Court of Appeals holds contractor defendant to building permit application; name on permit application and threat to withdraw permit bar summary judgment


Utica Mutual Insurance Company & Co., v. Style Management Associates Corp., et al., __ N.Y.3d ___; 2016 NY Slip Op 07046 (October 27, 2016)

New York’s highest court reversed an intermediate appellate decision and denied summary judgment to a defendant contractor where it found “triable issues of fact exist as to the nature of the relationship between the moving defendants and the unlicensed contractor involved in the renovation project.”

At issue was whether the contractor that had applied for and obtained a building permit for work could escape liability for property damage by contending that it did not perform the relevant work and that having its name on the permit alone could not create a duty to ensure safety or conditions at the construction site. Plaintiff is the insurer that paid the claim of the homeowners whose property was damaged by two fires that occurred during renovations as a result of improperly using, storing and maintaining flooring materials.
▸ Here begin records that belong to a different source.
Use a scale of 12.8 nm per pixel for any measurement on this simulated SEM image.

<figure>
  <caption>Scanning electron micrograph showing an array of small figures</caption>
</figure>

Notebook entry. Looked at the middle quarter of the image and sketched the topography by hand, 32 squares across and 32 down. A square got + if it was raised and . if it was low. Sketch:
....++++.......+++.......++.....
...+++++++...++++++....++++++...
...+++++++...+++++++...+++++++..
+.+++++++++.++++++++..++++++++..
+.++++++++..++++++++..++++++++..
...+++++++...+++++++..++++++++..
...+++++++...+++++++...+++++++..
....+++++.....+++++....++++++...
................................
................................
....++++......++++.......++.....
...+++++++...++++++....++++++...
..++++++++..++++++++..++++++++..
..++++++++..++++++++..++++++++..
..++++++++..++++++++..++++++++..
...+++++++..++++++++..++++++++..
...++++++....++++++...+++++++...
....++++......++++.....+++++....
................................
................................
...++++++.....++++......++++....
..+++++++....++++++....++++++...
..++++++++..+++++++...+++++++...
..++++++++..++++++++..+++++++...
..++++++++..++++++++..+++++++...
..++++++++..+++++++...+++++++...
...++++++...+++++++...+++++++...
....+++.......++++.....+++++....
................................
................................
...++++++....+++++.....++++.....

Defendant’s motion for summary judgment had been denied by the motion court, which found numerous questions of fact regarding the roles of the contractor’s principal and the other contractor. A divided Appellate Division reversed, the majority holding that “The fact that the building permit for the renovation project named Style Management Corp. as the contractor, and the deposition testimony that the Baruch defendants paid a sum of money to the Style defendants for the use of the name Style Management Corp. on the permit, is insufficient to raise a triable issue of fact as to whether the Style defendants were the general contractor for the project, in the absence of evidence that the Style defendants acted as the general contractor by, for example, hiring, supervising, or paying subcontractors.” 125 AD3d 759, __, 2015 NY Slip Op 01266 (2nd Dep’t 2015).

In a searching dissent, Justice Maltese identified several issues of fact but also stepped back to acknowledge what else was at stake. He wrote, “The fact that the Style defendants may have abandoned their duty as the licensed home improvement contractor in allowing Zak Baruch and AA Find Home Builder, Inc. (hereinafter together the Baruch defendants), or someone else, to oversee and safeguard the premises from a fire hazard during the renovations should not obviate the responsibilities of the Style defendants as the named contractor, who was carrying the insurance. To hold otherwise would allow the Style defendants to perpetuate fraud on the Village of Lake Success and circumvent the very purpose of requiring licenses and insurance to protect both consumers and workers.” Id. at ___. The Appellate Division subsequently granted plaintiff’s motion to appeal to the Court of Appeals.

A unanimous Court of Appeals reversed the decision of the Appellate Division majority based upon evidence that the defendant’s role in the home renovation project was more than the mere listing of defendant’s name on the building permit and the completion of some minor carpentry work.

The record showed that the unlicensed contractor paid the defendant, who was licensed, to obtain the building permit to cover the entire renovation project, including the installation of wood floors. The two had engaged in similar arrangements on other projects. The permit application identified the defendant as the contractor and included floor installation in the work to be performed. The application had been supported by defendant’s certificate of liability insurance, contractor’s license, and workers’ compensation information.

The record also showed that the defendant’s principal demanded (and received) additional funds when he found out that the job was bigger than he had anticipated. He had even threatened to withdraw the permit – and thus bring the project to a halt – if the unlicensed contractor did not supply the additional funds. The Court held that, “A trier of fact should be permitted to determine whether [the contractors] were partners, a joint venture, or in an agency relationship such that the Style defendants would be liable for the damage that occurred as a result of the flooring work.” 2016 NY Slip Op 07046.